To be ranked Top 10, John Hopkins suspends professor and censors speech

Johns Hopkins University is under fire for yet another challenge to freedom of speech on campus.

As Red Alert Politics reported earlier this month, International Trade Professor and notably rare conservative Trent Bertrand was suspended and barred from his classroom by two security guards for violating his students’ “safe space.” As a former student of Bertrand’s, my immediate response to his suspension was a lack of surprise combined with the usual frustration.

I had seen this coming. Bertrand’s off-color comments did at times raise eyebrows, but I never felt, and neither did a self-avowedly liberal friend, that any of his comments deserved a suspension. I truly enjoyed his class and felt it was the only economics class I took at the university with any real world application. His anecdotes about counseling foreign governments to open their economies added invaluable color to his already interesting course load.

His suspension didn’t happen in a vacuum. After all, I had seen it years before as a member of Hopkins’ student government. I watched as the same students who voted down student recognition for a pro-life group to preserve a “safe space” on campus turn around and voted for a Leftist anti-Israel group known for sometimes violent protests on other campuses.
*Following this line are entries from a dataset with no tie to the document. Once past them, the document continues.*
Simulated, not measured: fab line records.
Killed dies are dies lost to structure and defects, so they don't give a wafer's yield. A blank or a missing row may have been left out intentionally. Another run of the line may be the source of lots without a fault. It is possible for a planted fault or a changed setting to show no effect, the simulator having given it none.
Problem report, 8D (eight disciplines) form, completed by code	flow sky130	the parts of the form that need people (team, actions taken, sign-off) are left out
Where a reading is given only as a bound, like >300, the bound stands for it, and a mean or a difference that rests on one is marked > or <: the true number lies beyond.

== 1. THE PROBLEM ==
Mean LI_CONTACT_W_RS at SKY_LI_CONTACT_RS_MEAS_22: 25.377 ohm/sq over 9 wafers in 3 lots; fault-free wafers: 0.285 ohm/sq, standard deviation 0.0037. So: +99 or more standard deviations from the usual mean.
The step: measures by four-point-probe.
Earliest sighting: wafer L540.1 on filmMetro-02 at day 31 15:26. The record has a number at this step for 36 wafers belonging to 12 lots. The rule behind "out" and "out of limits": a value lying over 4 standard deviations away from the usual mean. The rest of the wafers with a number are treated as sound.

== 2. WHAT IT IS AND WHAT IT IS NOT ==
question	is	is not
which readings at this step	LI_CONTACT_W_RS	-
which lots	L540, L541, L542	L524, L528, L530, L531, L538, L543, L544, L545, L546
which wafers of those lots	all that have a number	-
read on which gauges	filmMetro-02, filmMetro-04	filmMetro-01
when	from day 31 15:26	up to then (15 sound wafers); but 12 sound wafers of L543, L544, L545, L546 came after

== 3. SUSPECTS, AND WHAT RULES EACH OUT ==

One of the main student government supporters of the anti-Israel group who voted against the pro-life group said there was no hypocrisy because the pro-life group said it would publicly demonstrate, unlike the anti-Israel group. He laughably implied the anti-Israel group’s demonstrations would be uncontroversial. Ironically, as the head of the campus’ mostly liberal political paper, The Politik, he would go on to call for more student activism and lament the days when students occupied administrative buildings to protest the draft. Not so accommodating for conservative causes it seemed.

It is likely no coincidence that as these incidences of censorship burst to the fore, Johns Hopkins University President Ron Daniels launched his 10 by 20 plan to get Hopkins into a coveted top ten spot in the rankings. A controversial professor could be a drag on the school’s upward trajectory. Already facing the Black Lives Matter protests that engulfed campuses across the nation, Daniels probably wanted to avoid more campus controversy.

And if that traditional Hopkins drive to avoid controversy came at the expense of genuine dialogue and exchange of ideas, so be it. Conservative ideas were unwelcome on campuses across the country. Why should Hopkins be any different?

The news at my alma matter is alarming. On its own, it is worrying enough. But it follows a growing trend both at Hopkins and universities across the country of targeting conservative ideas. If it was not obvious before, two security guards sent the message loud and clear.